Guwahati, Sept. 15: Severe floods in Assam have fuelled fears of a spurt in trafficking of women and children from the ravaged areas of the state.

Police and NGOs are keeping vigil in the vulnerable areas since disasters have in the past caused largescale displacement of people, leading to migration, a situation that traffickers try to take maximum advantage of.

Shakti Vahini, an anti-trafficking NGO, said at least five minors from Assam, who were being trafficked to Delhi, have been rescued from trains in West Bengal and Bihar since August.

Deep Banerjee, regional project manager (North Bengal) of Shakti Vahini, told The Telegraph that on August 27 they had rescued a 16-year-old girl from Kokrajhar in Assam at New Jalpaiguri railway station and reunited her with her family.

“Another teenager from Dhubri in Assam was rescued at Katihar railway station in mid-August. At present, she is lodged in a shelter home at Araria since she is not been able to give the correct address of her village which is creating problems in locating her house,” he said.

“On September 3, two girls from Dhubri district, aged 15 and 16, were rescued from New Jalpaiguri railway station while they were being taken to Delhi by a suspected trafficker with the lure of employment. The trafficker managed to escape,” he added.

Banerjee said with floods hitting Assam, there could be a rise in trafficking of women and children from the vulnerable areas of the state. To prevent trafficking, the NGO is maintaining vigil on trains coming from Assam and at New Jalpaiguri, Siliguri junction and Delhi railway stations.

Director-general of police (CID) Mukesh Sahay said trafficking cases have been detected in the state in the past 15 days. He said it has been observed that post-disaster, both natural and manmade ones like riots, which cause displacement, incidents of trafficking are on the rise.

“We are aware of it and directions have already been issued to police, other government agencies concerned and civil society groups to remain alert and look for traffickers and their agents who become active in such situations,” Sahay said.

An official of the state social welfare department said people who have lost their agricultural land and homes due to erosion and floods are most vulnerable to trafficking since it becomes easy to take them to Delhi and other places with the lure of employment.

Digambar Narzary, chairperson of Nedan Foundation, a Kokrajhar-based anti-trafficking NGO, said the condition of the tarpaulin-roofed relief camps in Kokrajhar district, which shelter the riot-affected people from Adivasi and Bodo communities, had become pathetic following heavy rainfall in past weeks.

“Inmates of these camps are most vulnerable. Every week, we are getting two to three reported cases of trafficking from these areas,” he said.

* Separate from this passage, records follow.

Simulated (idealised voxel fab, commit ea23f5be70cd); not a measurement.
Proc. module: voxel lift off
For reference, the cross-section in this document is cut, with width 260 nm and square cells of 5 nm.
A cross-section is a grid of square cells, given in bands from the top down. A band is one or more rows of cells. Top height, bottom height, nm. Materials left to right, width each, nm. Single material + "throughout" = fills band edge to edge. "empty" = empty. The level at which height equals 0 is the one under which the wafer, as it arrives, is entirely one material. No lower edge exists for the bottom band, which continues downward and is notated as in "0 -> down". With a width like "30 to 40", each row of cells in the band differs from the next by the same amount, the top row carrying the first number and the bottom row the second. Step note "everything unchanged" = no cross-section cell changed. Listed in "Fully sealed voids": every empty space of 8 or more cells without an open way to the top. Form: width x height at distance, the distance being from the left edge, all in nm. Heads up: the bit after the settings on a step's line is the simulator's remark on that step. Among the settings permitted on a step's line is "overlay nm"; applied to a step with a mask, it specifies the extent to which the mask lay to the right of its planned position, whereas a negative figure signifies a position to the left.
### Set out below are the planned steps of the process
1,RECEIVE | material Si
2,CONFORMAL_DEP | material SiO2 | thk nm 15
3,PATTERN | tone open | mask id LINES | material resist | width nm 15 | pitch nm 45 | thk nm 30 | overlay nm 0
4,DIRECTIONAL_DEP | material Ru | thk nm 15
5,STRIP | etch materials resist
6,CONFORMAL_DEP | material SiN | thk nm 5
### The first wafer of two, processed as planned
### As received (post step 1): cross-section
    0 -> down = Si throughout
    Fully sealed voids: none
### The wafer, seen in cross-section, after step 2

Though there has been a steady improvement in the flood situation, even today 1,063 hectares of crop land and 62 villages are under water. Around 62 people have died in the latest wave of floods.

Shakti Vahini spokesperson Rishi Kant said there had been a rise in trafficking from Nepal after the devastating earthquake this year, from the Sundarbans after cyclone Aila hit Bengal in 2009 and the same could happen in Assam if preventive measures are not taken.